So, first, let me say that that comment of mine, without more, was stupid, unhelpful, superficial, misleading, and utterly wrong.
In my defence, talking about matters of race in a multiracial society inevitably invites valid criticism of one kind or another. I simply choose, because of the fundamental importance of the issue, not to shy away, or to be deterred from at least trying.
What was my error, and how did I fall into into it. If it wasn't an error, how can the proposition be justified? Should it be justified?
Well, for a start, you don't say things like that without trying to achieve some measure of agreement on perspective.
I did take care to add that what I said was "in no way meant to negate my deep sense of pride in the man and in the nobility of his cause".
So let me first set out what I think is Obama's 'cause' and why I believe it to be so "noble"'. That's a lot more important than how "black" the man is anyway.
Obama himself argues that the issue of race, so far as his historical candidacy is concerned will come out as "a wash". He elaborated recently on this by acknowledging the virtually unanimous support of the black vote (polls suggest something like 96 pecent) and he accepts, with an apparent tinge of concern, that many of those blacks are supporting him primarily because he is black, and not necessarily because of what he stands for in terms of ideology and proposed policies. He also acknowledges that many whites support him because he is black as well and because they yearn for a "post-racial" society in America.
The fact that he has never directly sought the black vote on that basis is beyond admirable; it is the quintessence of Obama's race-transcendent and fundamentally principled campaign.
This is so so noble.
And I have no doubt whatsoever about his sincerity.
Successful in the end or not in his quest for the Presidency, Barack Obama has already transformed American society for all time and the closeness of the race by itself has done marvels for reestablishing global respect and admiration for and faith in and renewed hope for the American dream of evolving ultimately into a societal melting pot.
In this sense, he may have already given birth to a post-racial America -literally just in time for the much needed rejuvenation of America's place in the world as a genuine moral authority and a shining example of what can be gained by celebrating, as opposed to fighting against, diversity.
It looks as though American interventionism may not be merely about oil or economics, but centred on the global reality that we are, all of us, interconnected in both spirit and truth.
But remember the admonition a few months ago of Secretary of State Condoleeza Rice, who declared that the United States of America was born with a "birth defect". As Obama has said, this will require not a hatchet, but a scalpel.
The founding fathers of the USA did not for a long time recognise the black man as a full human being. That notion has not yet died off entirely; and it is shared by a number of white Americans, some allegedly well educated and others simply stupid -for there is really no other word.

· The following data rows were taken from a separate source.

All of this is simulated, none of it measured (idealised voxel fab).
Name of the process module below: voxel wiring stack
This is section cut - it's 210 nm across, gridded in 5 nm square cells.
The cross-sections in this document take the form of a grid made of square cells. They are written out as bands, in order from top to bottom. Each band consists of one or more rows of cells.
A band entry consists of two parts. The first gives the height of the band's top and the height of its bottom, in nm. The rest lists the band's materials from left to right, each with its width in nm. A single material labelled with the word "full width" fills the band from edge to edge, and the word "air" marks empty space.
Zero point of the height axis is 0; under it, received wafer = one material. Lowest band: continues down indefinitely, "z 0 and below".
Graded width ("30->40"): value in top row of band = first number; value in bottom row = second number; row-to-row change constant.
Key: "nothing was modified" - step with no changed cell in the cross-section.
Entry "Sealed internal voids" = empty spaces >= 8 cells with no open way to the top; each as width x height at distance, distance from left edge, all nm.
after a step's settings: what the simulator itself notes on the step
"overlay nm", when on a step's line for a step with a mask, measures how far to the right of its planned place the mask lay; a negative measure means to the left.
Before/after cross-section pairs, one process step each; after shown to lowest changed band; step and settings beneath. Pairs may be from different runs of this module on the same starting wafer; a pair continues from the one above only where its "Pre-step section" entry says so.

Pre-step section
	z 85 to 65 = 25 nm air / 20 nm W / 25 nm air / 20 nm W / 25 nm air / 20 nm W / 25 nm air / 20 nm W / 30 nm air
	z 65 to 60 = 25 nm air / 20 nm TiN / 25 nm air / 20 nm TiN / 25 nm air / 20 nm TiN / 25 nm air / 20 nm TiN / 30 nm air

The "one drop rule" which had the full blessing for a time of the United States Supreme Court had declared for years that "one drop of black blood" made a man or a woman "a black".
I do not hold that view. Yet that notion, which is not mine, remains alive in the consciousness of many Americans -black and white. Clearly, it was not what I had in mind when I said last week that Barack Obama is "not all that black".
My concentration on Obama's upbringing by a white mother and white grandparents in Hawaii and Indonesia was also misleading and wrong. The man clearly remains a work-in-progress.
And I know from my own childhood experience - about which I have talked much in the past year or so - that an underprivileged and intellectually curious young black man can benefit much from the assistance and nurturing of well-meaning and conscientious Caucasian influences in his life. I was very much blessed in this way. So too, obviously, was Barack Obama -undoubtedly even more so.
We have seen and heard Barack Obama's wife Michelle Obama; one of the finest examples I have ever seen in public life of a strong black woman, gifted in both intellect and articulation, fully supportive while at the same time critical of her husband when she perceives the need to be, and herself possibly destined to become the first female President of the United States of America in her own right. There can be no doubt that Michelle Obama has been a mighty force in her husband's cognitive and ideological development and that, more importantly, he has allowed her to be. May I go out on a limb and declare that, having regard to what the vestiges of slavery, institutionalised racism and oppression have done to the relationship between the black man and "his woman", this is not the stereotypical approach of the black man?
Yet, at the very least, Mrs Michelle Obama has clearly provided some of the foundation for Senator Obama's utterly calm, tunnel-visioned, objective-oriented demeanour and focus through one of the most brutal election campaigns in the history of the Union.
Not many black men could have survived this barrage without going utterly Medieval.
And I have to say that if ever we seek clear validation of the institution of marriage and the true worth of a supportive and nurturing woman, the Obama family image (and, I think, reality) is a clear and shining example. May God richly bless and preserve them, come what may.
When I said that Barack Obama is "not all that black", I was not thinking of the colour of his skin, clearly.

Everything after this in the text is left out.